- The Washington Times - Wednesday, June 28, 2017

The Syrian regime has taken the White House’s recent warning over the future use of chemical weapons in the country’s ongoing civil war to heart, according to Defense Secretary Jim Mattis.

“It appears they have taken the warning seriously,” Mr. Mattis told reporters traveling with the defense chief to a meeting with NATO leaders in Europe this week. When asked what proof he had that Damascus had heeded Washington’s red line on chemical weapons use, the Pentagon chief replied succinctly: “They didn’t do it.”

On Tuesday, U.K. Defence chief Michael Fallon said he planned to discuss possible military options regarding Syria with Mr. Mattis during this week’s NATO meeting. It remains unclear whether the topic was broached during the talks Wednesday.

Mr. Mattis‘ comments come days after the Trump administration issued an unprecedented warning to Syria Monday night over a looming chemical attack, indicating the U.S. was prepared to take possible military action against forces loyal to Syrian President Bashar Assad should such an attack take place.

White House officials declined to provide specifics on the intelligence showing a chemical attack by the regime was imminent. However, U.S. intelligence have reportedly detected activity at the Al Shayrat air base consistent with preparations for a chemical attack. Specifically, American intelligence picked up activity within a specific part of the base, known for housing chemical weapons, according to recent reports.

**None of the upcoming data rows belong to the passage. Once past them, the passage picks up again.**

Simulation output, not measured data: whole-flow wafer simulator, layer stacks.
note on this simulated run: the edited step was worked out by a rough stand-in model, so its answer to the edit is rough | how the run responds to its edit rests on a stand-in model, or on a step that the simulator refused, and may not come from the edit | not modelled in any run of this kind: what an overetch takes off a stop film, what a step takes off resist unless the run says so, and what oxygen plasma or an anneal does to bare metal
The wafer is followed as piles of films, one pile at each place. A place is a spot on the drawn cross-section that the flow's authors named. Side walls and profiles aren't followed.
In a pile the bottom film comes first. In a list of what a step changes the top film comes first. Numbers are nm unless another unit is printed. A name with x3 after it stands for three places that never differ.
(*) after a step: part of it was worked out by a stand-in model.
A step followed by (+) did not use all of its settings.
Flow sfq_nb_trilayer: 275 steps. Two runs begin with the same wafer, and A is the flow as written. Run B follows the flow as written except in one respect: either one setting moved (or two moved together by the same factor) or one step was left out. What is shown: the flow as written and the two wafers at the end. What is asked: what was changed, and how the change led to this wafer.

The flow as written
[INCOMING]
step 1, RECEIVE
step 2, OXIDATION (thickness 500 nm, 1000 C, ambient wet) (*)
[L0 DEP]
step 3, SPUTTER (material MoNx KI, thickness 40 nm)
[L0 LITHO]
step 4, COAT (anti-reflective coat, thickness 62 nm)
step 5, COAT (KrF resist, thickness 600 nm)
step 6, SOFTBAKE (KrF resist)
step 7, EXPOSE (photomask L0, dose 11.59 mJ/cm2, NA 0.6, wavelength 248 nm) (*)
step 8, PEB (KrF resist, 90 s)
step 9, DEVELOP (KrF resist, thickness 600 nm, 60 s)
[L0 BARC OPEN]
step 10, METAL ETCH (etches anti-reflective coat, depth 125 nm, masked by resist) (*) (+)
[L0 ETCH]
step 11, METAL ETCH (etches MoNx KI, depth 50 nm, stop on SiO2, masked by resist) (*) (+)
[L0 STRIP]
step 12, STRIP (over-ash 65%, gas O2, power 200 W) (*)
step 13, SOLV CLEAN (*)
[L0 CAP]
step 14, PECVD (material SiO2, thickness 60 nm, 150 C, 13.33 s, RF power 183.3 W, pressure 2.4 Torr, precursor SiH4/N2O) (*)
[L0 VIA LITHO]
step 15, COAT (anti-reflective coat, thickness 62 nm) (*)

When asked whether he or the Pentagon were confident such warnings from the White House would be an effective tool to check Mr. Assad’s willingness to use chemical weapons, Mr. Mattis replied: “I’m not paid to have confidence in this sort of thing”

The administration’s decree to ensure Damascus “pay a heavy price” for any use of chemical weapons against forces battling to overthrow the Assad regime drew immediate rebuke from Moscow.

Russian parliamentarian Leonid Slutsky told state-run news outlet TASS that the administration’s threats were doing nothing more than ratcheting up tensions between Washington and Syria, which Moscow has backed militarily in the country’s ongoing civil war. Kremlin spokesman Dmitry Peskov flatly denied any intelligence had been unearthed which would indicate a imminent chemical attack by the Syrian regime.

In April, President Trump ordered the bombardment of the Al Shayrat air base in western Syria, which U.S. military and intelligence officials said was the source of the chemical attack that struck Idlib that month.

The 59 Tomahawk missiles delivered by the Arleigh Burke-class destroyers into al Shayrat was “a one-off strike” in response to the Idlib attack, in which munitions armed with sarin nerve gas were dropped on rebel targets, ended in over 80 dead including 11 children, officials from U.S. Central Command said at the time.

However, Mr. Mattis said he would not be surprised if Syria’s chemical weapons is much more extensive than the devastating capabilities regime forces have already displayed from Al Shayrat.

“I think that Assad’s chemical program goes far beyond one airfield,” he said.